Currants...What To Do With Them?
|Red currants in the garden.|
Call me old fashioned, but I love currants. I have bushes of them all over my yard. They are multipurpose; giving me both landscape appeal year round and delicious tart little antioxidant packed berries.
Currants are amazing in so many ways. They are loaded with vitamin C and antioxidants which are both excellent for boosting your immune system. Currants also have a cooling effect on the body. They have been used for burns and fevers in times past. An old remedy for sore throats was to take a tablespoon of currant jelly, dissolved hot water and then sipped slowly. The high vitamin C and cooling effect calmed inflammation in the throat and helped to get rid of the illness. Currants are really an asset in the garden, in so many ways. However, they are a PAIN to pick! They hang from the limbs of the bush in little bundles and can be a bit time consuming to pick and them de-stem. With all things taken into consideration, I think that they are really worth the effort. Plus the red berries are gorgeous in your yard.
|I love how the sun hits them. They light up like Christmas lights.|
I sold these at the Kaysville Farmer's Market this last week and the biggest question that I got was what to do with them. The most common thing to make with them is currant jelly or jam. They are quite tart and they require a little sweetening to make them really palatable. I just recently made a really nice raspberry red currant freezer jam with them. It takes a lot less berries and because both red currants and raspberries are high in pectin naturally, you don't have to add pectin to the jam.

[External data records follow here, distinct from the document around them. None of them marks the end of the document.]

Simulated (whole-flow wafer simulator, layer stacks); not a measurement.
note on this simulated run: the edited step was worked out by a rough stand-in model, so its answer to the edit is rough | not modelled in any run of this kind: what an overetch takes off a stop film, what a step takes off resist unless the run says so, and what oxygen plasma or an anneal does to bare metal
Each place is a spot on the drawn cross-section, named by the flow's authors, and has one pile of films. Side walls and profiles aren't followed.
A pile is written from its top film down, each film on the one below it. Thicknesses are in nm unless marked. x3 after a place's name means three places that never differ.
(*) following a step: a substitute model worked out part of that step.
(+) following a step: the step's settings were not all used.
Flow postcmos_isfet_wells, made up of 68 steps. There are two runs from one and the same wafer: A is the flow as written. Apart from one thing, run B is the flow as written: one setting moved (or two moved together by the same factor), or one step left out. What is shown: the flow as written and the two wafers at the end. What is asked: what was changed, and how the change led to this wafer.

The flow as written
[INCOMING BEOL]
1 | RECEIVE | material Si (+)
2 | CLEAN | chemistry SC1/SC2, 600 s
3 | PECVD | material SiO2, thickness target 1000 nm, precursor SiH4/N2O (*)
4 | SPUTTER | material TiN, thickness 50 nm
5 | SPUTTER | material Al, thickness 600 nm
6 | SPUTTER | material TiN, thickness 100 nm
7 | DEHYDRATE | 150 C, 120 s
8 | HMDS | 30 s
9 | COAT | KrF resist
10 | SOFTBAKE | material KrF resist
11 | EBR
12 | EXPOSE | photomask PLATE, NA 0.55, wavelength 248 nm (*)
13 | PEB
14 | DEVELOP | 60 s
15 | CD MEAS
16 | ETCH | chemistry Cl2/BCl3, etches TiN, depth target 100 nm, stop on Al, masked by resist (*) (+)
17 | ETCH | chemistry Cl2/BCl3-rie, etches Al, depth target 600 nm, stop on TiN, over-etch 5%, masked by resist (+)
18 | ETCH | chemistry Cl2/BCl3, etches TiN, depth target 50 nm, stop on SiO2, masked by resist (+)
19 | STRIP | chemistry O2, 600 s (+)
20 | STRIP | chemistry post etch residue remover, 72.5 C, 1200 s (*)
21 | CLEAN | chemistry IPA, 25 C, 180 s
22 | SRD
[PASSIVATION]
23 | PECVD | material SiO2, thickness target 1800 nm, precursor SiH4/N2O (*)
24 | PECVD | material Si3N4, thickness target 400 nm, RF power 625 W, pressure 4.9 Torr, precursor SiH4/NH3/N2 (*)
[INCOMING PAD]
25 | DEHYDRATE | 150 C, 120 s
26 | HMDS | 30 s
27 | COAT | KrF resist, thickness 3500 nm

They are also wonderful tossed in some yogurt in the morning to give you a nice boost of Vitamin C. I have also made a dessert with them in a kind of jelly layered with panna cotta; red and white stripes...perfect for the Fourth of July.
|Small but mighty...these are packed with nutrition.|
If you have room to add a currant bush to your garden, I highly recommend it. You will love it. Even if you don't eat the berries, the chickens and birds will love them.
Raspberry and Red Currant Jam
Yields about 2 Pints
2 Cups Red Currant Pulp
2 Cups Crushed Red Raspberries
3 Cups Sugar
To make Currant Pulp: Cook currants until soft, adding only enough water to prevent sticking (about 1/4 cup). Press through a sieve or a food mill. Discard seeds and skins.
To Make Jam: Combine currant pulp and raspberries in a large sauce pot. Add sugar, stirring until dissolved. Cook rapidly to gelling point*. As mixture thickens, stir frequently to prevent sticking, Remove from heat. Skim foam if necessary. Ladle hot jam into hot jars, leaving 1/4-inch headspace. If you are freezing: place parchment rounds over top of jam, adjust two-piece lids, cool for about an hour and then freeze. If you are canning: Adjust two-piece lids and process in a boiling water canner for 15 minutes. Remove, allow to cool and check seals before storing.
*Gelling point: Before you start cooking the fruit, place a couple of plates in the freezer. When you test for a gelling point (take fruit off of heat while you test) remove a plate from the freezer, and place a spoonful of jam on the plate. Allow the fruit to cool to room temperature. If it holds it's shape and "gels" up it is ready. If not, return fruit to heat and check again in a few minutes.